December 11, 2013


ISS 2014 U.S. Policy Updates




Daniel Laddin
Founding Partner [email protected] 212-921-9359
Matthew Vnuk
Partner [email protected] 212-921-9364


On November 21st, ISS released its final 2014 policy updates which apply to shareholder meetings on or after February 1, 2014. The U.S. policy changes – related to the Relative Degree of Alignment pay versus performance test and majority supported shareholder proposals – were largely consistent with the proposal issued in October and reflect relatively modest changes from past practice.

ISS Policy Update – RDA Test

For the past two years ISS has used three quantitative pay vs. performance tests related to CEO pay and company performance (absolute Pay-TSR Alignment / PTA; Multiple of Median / MOM; and Relative Degree of Alignment / RDA) to screen for companies where a potential pay-for-performance misalignment may exist. In addition to the quantitative screen, ISS will always conduct a qualitative analysis of the pay program. If Medium or High concern is identified through the quantitative pay vs. performance screen, the qualitative analysis will be more robust.

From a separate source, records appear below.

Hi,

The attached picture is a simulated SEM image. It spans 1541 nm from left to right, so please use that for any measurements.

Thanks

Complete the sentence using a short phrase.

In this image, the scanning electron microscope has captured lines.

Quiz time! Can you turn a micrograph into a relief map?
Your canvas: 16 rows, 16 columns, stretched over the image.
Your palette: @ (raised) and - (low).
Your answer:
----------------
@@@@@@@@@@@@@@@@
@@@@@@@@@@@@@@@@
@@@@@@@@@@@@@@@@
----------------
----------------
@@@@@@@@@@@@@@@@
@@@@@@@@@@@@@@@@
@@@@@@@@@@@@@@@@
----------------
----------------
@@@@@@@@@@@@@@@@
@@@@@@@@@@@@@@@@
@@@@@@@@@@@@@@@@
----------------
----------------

For 2014, ISS modified the RDA test. In the past the RDA screen had been calculated as the difference between the company’s TSR rank and the CEO’s total pay rank within a peer group, as measured over one-year and three-year periods. The one-year and three-year periods were weighted 40% and 60%, respectively. The new methodology is focused on three years only. In addition, the RDA policy updates indicates that companies with less than three years of pay and performance data will still be subject to the RDA test, which reflects a change versus past practice.

CAP Perspective: We agree with ISS’ decision to apply a longer-term focus to the quantitative RDA test; i.e., solely a three-year timeframe for both pay and performance. However, we believe that recent Committee decisions best relate to company performance over time.

Board Response to Majority Supported Shareholder Proposals

For 2014, ISS made three changes to its policy on Board responsiveness to majority-supported shareholder proposals.

  1. ISS will review the responsiveness of a Board to any shareholder proposal that receives one year of a majority of votes cast support (rather than the previous “triggers” of either two years of a majority of votes cast in a three-year period, or one year of a majority of shares outstanding);
  2. ISS adopted a case-by-case approach, including a list of factors for Analysts to consider, for assessing implementation of majority vote proposals;
  3. Finally, ISS provided Analysts with broader discretion when determining which directors to hold accountable in the event the level of responsiveness is found to be insufficient.

We note here that ISS included “the Board’s rationale as provided in the proxy statement” as one of the factors in the case-by-case analysis.

CAP Perspective: Using the proxy statement as a communication (marketing) document in addition to a compliance document has been an often stated best practice over the past few years, which gains additional support from this ISS policy update.

This “comply or explain” policy update from ISS encourages the Board to enact a majority supported shareholder proposal, but gives an important second route. We believe there are instances where the Board should be able to exercise its discretion to respond in a manner that it believes is in the best interest of the company. However, we believe that providing rationale in these instances is also important.


ISS policies and tests should not determine, but rather be one input to the compensation program design and annual decision making process. Therefore, an understanding of ISS’ policies and tests, both retrospectively and prospectively (projection) is important. We encourage our clients to review how ISS’ 2014 policy updates are likely to impact them.

CAP submitted comments to ISS on the draft policy updates, which can be found at:

Reflecting a change with past practice, ISS is opening a new consultation period on approaches to certain benchmark policies for consideration for longer term policy changes (beyond 2014). An example of the type of area that this will cover is evaluation of new share requests. As more information on the consultation period and related topics becomes available, we will update our clients. The current consultation period closes in February 2014, which will eventually be followed by the more traditional process which includes a policy survey followed by release of draft policies for comment.